Traditionally, this process involves manually sweeping a near‑field probe across a powered board while watching a spectrum analyzer. It is slow, requires significant experience, and is highly sensitive to probe orientation and positioning. Small changes in angle or height can produce noticeably different results, making repeatability difficult.
Clem’s goal was to remove as much subjectivity from this process as possible. Rather than relying on careful hand movements and interpretation, he wanted a system that could probe a PCB in a controlled, repeatable way and generate structured data automatically.
“I want to make this process a lot more controllable, repeatable and less dependent on actual expert usage to find the culprit.”
The result is a dedicated EMC heatmapping scanner that behaves more like a CNC machine than a traditional test setup. Using Multicomp Pro near‑field probes and a precisely controlled motion system, the machine scans a PCB in a defined grid pattern, producing consistent measurements that can be directly compared across frequencies and design revisions.

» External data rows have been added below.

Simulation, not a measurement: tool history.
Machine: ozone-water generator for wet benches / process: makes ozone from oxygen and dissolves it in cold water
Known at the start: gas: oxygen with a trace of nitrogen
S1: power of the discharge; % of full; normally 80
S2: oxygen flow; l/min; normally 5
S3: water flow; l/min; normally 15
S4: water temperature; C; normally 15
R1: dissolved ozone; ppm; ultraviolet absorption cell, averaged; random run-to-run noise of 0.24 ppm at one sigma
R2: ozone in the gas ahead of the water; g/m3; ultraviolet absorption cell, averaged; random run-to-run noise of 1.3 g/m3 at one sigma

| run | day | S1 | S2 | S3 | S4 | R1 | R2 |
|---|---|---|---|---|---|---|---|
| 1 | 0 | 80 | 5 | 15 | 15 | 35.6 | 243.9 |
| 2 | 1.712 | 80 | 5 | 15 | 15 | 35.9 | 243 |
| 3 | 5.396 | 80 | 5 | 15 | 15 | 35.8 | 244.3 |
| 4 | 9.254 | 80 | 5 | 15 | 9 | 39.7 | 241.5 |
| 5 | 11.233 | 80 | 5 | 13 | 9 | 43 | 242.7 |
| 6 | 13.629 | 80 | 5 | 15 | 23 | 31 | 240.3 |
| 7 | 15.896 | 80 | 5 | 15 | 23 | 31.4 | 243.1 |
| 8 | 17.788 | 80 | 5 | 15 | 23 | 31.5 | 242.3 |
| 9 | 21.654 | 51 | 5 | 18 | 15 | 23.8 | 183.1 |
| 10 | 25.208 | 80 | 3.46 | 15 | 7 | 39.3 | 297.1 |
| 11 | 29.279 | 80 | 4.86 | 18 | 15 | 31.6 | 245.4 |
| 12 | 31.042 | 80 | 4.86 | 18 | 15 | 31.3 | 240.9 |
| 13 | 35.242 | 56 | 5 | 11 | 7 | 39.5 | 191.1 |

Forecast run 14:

Standing on Shoulders Then Starting Fresh
Clem is clear that the core idea behind the project is not new. Several years ago, other engineers demonstrated that an RTL‑SDR could be used as a low‑cost EMI receiver for comparative near‑field measurements. Inspired by this earlier work, Clem initially attempted to reproduce one of those implementations.
In practice, this proved difficult. Software libraries had evolved, dependencies had changed, and the original code no longer worked reliably. Even more importantly, the older project did not align with Clem’s vision for automation, flexibility, and structured scanning.
“I tried to get this to run. It’s dependent on some software that since had updates, so it doesn’t work as expected anymore, at least not in my setup.”
Rather than patching an aging codebase, Clem made the decision to start over completely. This allowed him to redesign both the hardware control and the software architecture around his own requirements, rather than being constrained by assumptions baked into someone else’s workflow.
The result is a system built cleanly and modularly from the ground up. Each part of the workflow, motion control, scan definition, data acquisition, and visualisation, is implemented as a distinct software component, making the overall system easier to understand, debug, and extend.
Smart Recycling, Smart Engineering
Mechanically, the scanner reflects a pragmatic engineering mindset. Clem reused components from previous projects wherever possible. The frame of an old 3D printer forms the mechanical base, with salvaged stepper motors and drivers handling motion. This approach keeps costs low and reinforces that the project is a functional tool rather than a polished commercial product.
The probe itself only moves in X and Y. The Z height is set manually once and remains fixed for the duration of a scan. This simplification reduces mechanical complexity and removes another variable that could affect measurement repeatability.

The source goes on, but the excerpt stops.